Shear Stress between Steel and Concrete

[Arun4567777]

Hi!

For composite beams as per AISC, the shear force that Shear studs are designed to resists is min of Steel Tensile Strength or Concrete Compressive Strength as given in Chapter I,AISC
My question is why we use Tesnile Strength or Compressive Strength as Shear force at the intrafe of two. What is the logic?

 

[271828]

I don't think your statement is quite right. The following is the logic.

Draw a FBD of the beam and slab, exploded like below.

From sum of forces in the slab, C = V.
From sum of forces in the beam, T = V.
Thus, C = T = V. These three are always equal no matter what.

Mn is computed for the ultimate strength condition that occurs when the weakest of T, C, or V maxes out.

The max possible value of T is Tmax=Fy*As.
The max possible value of C is Cmax=0.85*f'c*Ac
The max possible value of V is the sum of the stud strengths, SumQn.

Thus, V = min(Tmax, Cmax, or SumQn). Figure out what that is and draw the unique plastic stress distribution that would cause it, sum moments around something to get Mn.

 

[Arun4567777]

Thanks for the reply. If I subject a composite beam to pure bending. The Shear force would be zero. Eg. If I stack 6 planks together and apply pure bending on them, the planks won't slip. If I apply bending and Shear, the Shear forces would cause the planks to slip. Following the same logic, the C and T force generates a moment resistance foe the beam. The actual Shear force in the beam or max shear capacity of beam should be used to calculate the stud force.

 

[Arun4567777]

In a Plate Girder with Flange and Web, we design the weld between Flange and Web for the actual shear Force. Following the same logic, the same shear exists between the interface of concrte and steel. I hope I am making sense.

 

[271828]

Study the FBD and logic I typed above. It is the situation for a typical composite beam. It might help to try not to think so much about what you learned in Mechanics of Materials class. All that stuff was formulated for linearly elastic. In this case, you're trying to figure out what would be going on at the ultimate strength. That FBD and simple statics stuff I typed above are what you need to be thinking about if you want to understand the logic for this.
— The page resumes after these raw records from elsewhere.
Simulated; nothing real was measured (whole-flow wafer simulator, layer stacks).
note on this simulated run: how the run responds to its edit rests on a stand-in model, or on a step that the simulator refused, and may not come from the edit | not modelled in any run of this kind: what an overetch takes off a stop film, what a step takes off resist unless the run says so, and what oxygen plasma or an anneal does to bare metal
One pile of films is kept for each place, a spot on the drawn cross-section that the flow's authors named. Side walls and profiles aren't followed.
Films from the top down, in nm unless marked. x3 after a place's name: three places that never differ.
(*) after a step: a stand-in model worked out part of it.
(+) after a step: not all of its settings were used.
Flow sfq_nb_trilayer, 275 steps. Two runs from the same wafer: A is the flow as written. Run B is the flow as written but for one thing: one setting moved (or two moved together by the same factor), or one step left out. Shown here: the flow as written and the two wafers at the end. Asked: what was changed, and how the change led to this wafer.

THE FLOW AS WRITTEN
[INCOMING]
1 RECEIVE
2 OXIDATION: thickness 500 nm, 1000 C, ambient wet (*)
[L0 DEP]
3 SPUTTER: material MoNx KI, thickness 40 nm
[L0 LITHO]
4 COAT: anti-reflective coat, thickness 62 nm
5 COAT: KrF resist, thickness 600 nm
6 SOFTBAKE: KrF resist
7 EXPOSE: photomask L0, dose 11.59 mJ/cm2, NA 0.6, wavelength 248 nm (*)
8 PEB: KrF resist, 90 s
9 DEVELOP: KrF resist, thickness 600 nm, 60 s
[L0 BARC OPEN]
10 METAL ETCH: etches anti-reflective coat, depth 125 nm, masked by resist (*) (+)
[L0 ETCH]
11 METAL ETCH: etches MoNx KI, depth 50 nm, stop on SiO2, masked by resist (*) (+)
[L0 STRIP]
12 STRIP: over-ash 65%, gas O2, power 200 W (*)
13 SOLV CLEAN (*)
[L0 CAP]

You mentioned "pure bending." Sometimes beams have segments with pure bending and no shear. For example, a girder with two equally spaced point loads. In that case, the figure I drew above would need to be slightly altered by replacing "midspan" with "1/3 point."

 

[Arun4567777]

Thanks!
I have one more question. I designed a composite beam with 250 mm slab on top. The contractor casted 150mm only and now again he will cast the remaining 100 mm. There will be a horizontal joint. Is their any way we can still get composite action for 250 mm

 

[271828]

Presumably, the concrete stress block is contained in the top 100 mm. You would need to show that there's enough shear-friction strength to transfer the resultant of the stress block across the concrete-to-concrete interface. This is the first time I've heard of such a situation. I would think you'd need vertical rebar crossing that joint to allow for a shear-friction calculation. There's not much room to develop the rebar, though. Maybe there's some other approach, but none comes to mind.